Regent Airways to raise Middle East flights

Regent Airways plans to add three new Boeing aircraft to its fleet in order to expand its operation to all countries in the Middle East by next year.
“Our main aim is to let our expatriate Bangladeshis enjoy a comfortable and smooth journey at an affordable price,” said M Fazle Akbar, chief executive officer of Regent Airways.
He talked about his company's plans on the sidelines of a programme at the Doha Marriott Hotel in Doha on May 21. The programme was organised on the occasion of Regent's inaugural flight to the capital of Qatar.
Recently, a new Boeing 737-800 aircraft has been added to Regent's fleet to take the total number of carrier to seven -- five Boeing and two Bombardier Dash.

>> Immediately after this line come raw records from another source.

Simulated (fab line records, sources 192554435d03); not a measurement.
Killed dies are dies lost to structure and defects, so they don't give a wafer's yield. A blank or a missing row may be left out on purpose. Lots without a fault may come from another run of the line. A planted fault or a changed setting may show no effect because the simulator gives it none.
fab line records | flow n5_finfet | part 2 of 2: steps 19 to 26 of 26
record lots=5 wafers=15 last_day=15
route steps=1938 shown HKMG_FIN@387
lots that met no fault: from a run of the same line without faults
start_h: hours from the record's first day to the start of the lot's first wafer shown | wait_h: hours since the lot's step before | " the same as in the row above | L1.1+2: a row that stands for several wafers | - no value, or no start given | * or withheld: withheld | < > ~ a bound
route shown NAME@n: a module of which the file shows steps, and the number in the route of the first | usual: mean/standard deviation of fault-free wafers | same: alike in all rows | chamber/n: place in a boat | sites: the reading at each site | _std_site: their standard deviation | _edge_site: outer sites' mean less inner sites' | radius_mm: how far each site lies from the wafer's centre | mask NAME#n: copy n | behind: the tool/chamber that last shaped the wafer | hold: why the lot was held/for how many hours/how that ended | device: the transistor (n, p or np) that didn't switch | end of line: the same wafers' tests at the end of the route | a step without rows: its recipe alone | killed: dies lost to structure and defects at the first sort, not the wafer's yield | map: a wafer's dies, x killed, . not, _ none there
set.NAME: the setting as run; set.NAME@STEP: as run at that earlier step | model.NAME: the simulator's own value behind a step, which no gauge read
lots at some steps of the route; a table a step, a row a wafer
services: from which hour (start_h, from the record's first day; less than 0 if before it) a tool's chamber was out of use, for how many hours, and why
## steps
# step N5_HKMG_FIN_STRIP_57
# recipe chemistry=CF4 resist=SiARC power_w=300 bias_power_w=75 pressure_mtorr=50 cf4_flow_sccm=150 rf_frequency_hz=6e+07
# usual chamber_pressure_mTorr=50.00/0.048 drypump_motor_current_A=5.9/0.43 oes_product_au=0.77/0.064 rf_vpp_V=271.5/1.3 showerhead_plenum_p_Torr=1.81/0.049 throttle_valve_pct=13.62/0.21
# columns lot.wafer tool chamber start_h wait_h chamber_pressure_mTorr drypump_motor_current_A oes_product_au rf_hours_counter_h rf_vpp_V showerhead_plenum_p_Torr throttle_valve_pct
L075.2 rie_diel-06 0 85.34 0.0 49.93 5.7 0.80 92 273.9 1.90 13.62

Akbar said the airline is going to begin its flights to Dammam, Saudi Arabia and plans to fly to Abu Dhabi.
“We are planning something big for the future to fly to Dammam and Riyadh in Saudi Arabia and Egypt.”
“At the end of 2017, we will be working to operate our flights to tourist destinations such as Colombo. We are also eyeing Chennai. We have many Bangladeshi there.”
He said Regent Airways offers cheaper fares compared to other airlines.
“The fares of other airlines are quite high. In many cases, the passengers are also not happy with the food. Even though our fare is not high, we try to offer the best service, including better food, to our expatriate workers because they contribute so much to our economy.”
The passengers can also carry heavier luggage while returning home, Akbar said.
The company plans to cash in on the FIFA World Cup to be held in Qatar in 2022.
“We hope many Bangladeshis will come to Doha to be a part of the historic moment. We are planning to contact an agency to offer an attractive package to the Bangladeshis who would like to watch the games,” said the CEO.
Akbar also touched upon various problems confronting the private airlines in Bangladesh.
“We pay a lot of taxes. The fuel price is very high. The truth is the private airlines are not growing that much. We don't get any subsidy, whereas in countries such as the UAE many airlines are government-backed.”
He said in Bangladesh airport charges and the tax on imported spare parts are also very high. “So, airlines usually don't survive in Bangladesh.”
The CEO said the Bangladesh market is being taken over by the foreign carriers.
He said Qatar and Etihad airways fly a significant number of flights to and from Dhaka and they are full.
“If the airlines from our country can grow and operate more flights, the earnings will remain in the country.”
The airline employed some 5,000 Bangladeshis, directly and indirectly. “They are our people,” said Akbar.
He said if the government encourages the local airlines, they would be able to prevent foreign airlines from taking “our money”. “But all depends on the support from the government.”
Akbar said airport charge, handling charge, surcharge and fuel prices have to be lowered. “A foreign carrier and Regent are paying the same charges. It isn't good.”
The CEO is hopeful, saying the government seems to be sympathetic towards the local airlines.
“We are hopeful of a solution.”
Regent Airways is a wholly-owned subsidiary of Habib Group, a Chittagong-based conglomerate engaged in a diverse portfolio of business endeavors, including power, steel, readymade garments, textiles, spinning, cement, paper and fertilizer.